BOOTSTRAPPING
Bootstrapping is a resampling technique that builds a sampling distribution for a statistic from the empirical data rather than assuming some theoretical sampling distribution that requires assumptions that may not be true. The bootstrap procedure consists of the following steps:
- Pseudo-Population. Define a pseudo-population distribution for resampling. This is usually defined as the distribution for the sample data or of some appropriate transformation of the data.
- Resampling. Draw, with replacement, N independent random observations from the pseudo-population. These Nobservations comprise a bootstrap resample. Compute the statistics of interest (e.g., mean, median, mode, standard deviation, residual, r, R2, b) for the sample.
- Evaluation. Repeat the resampling, typically at least 1000 times to produce multiple sets of (boot strapped) values for the statistics of interest. The distribution of bootstrapped values is the bootstrap sampling distribution of the statistics. The mean or median of that distribution is the best estimate of the population value. The upper and lower tails of the distribution can be used for significance testing by establishing whether the null hypothesis value falls below or above, for example, the 2.5% or 97.5% values.
The success of the bootstrap method depends on how well the sample distribution resembles the population distribution. This, in turn, is dependent upon two things: (1) the sample is randomly drawn; and (2) the sample size N, in favor of large N. This may sound like the bootstrap is simply another asymptotic method. However, there is evidence for the superiority of the bootstrap for small samples. How small is not as certain.
Reading Results in SPSS:
•Bias is the difference between the average value of this statistic across the bootstrap samples and the value in the Statistic column. In this case, the mean value of Churn within last month is computed for all 1000 bootstrap samples, and the average of these means is then computed.

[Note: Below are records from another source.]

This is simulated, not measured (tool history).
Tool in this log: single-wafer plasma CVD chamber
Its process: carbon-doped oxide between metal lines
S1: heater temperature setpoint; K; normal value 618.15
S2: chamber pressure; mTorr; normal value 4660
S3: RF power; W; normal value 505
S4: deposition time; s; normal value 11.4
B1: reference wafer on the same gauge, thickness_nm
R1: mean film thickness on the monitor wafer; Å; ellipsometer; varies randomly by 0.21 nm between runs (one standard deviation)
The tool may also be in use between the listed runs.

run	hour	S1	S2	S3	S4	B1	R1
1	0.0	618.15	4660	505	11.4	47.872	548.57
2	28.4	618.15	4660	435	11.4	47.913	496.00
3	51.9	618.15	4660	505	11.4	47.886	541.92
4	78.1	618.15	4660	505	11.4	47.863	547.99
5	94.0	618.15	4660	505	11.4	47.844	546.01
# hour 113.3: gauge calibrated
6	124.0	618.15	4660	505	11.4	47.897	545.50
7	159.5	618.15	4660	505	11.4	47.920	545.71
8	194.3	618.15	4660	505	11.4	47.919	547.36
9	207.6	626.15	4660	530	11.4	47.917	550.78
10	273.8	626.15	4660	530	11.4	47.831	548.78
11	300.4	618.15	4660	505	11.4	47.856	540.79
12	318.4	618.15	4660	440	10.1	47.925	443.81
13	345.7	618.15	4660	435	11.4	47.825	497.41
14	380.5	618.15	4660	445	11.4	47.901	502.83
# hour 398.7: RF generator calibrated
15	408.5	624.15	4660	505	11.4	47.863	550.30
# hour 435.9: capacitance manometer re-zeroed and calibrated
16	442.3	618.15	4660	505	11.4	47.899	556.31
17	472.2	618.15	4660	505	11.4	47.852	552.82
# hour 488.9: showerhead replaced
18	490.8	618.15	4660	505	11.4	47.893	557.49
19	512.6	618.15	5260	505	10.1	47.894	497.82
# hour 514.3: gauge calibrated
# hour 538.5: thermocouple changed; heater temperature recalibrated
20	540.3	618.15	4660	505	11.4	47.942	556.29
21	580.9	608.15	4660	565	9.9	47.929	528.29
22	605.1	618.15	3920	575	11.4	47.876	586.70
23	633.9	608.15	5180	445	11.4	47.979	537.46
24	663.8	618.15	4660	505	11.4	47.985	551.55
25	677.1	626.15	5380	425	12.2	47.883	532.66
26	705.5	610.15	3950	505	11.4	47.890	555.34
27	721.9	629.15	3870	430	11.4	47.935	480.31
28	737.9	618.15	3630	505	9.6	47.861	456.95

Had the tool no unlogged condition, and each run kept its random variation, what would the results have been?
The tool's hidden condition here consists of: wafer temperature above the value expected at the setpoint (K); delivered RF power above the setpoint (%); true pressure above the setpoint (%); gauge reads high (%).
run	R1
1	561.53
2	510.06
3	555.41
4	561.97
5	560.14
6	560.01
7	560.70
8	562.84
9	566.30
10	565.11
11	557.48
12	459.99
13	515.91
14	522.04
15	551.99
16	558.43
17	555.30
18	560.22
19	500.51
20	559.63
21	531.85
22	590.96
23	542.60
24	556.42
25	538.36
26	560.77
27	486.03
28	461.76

•Std. Error is the standard error of the mean value of Churn within last month across the 1000 bootstrap samples.
•The lower bound of the 95% bootstrap confidence interval is an interpolation of the 25th and 26th mean values of Churn within last month, if the 1000 bootstrap samples are sorted in ascending order. The upper bound is an interpolation of the 975th and 976th mean values.
References:
Yung, Y-F and Chan, W. “Statistical Analyses Using Bootstrapping: Concepts and Implementation.” In R.H. Hoyle (1999).Statistical Strategies for Small Sample Research, Thousand Oaks, CA: Sage Publications.
Mooney, C. Z., & Duval, R. D. (1993).Bootstrapping: A nonparametric approach to statistical inference. Newbury Park, CA: Sage Publications.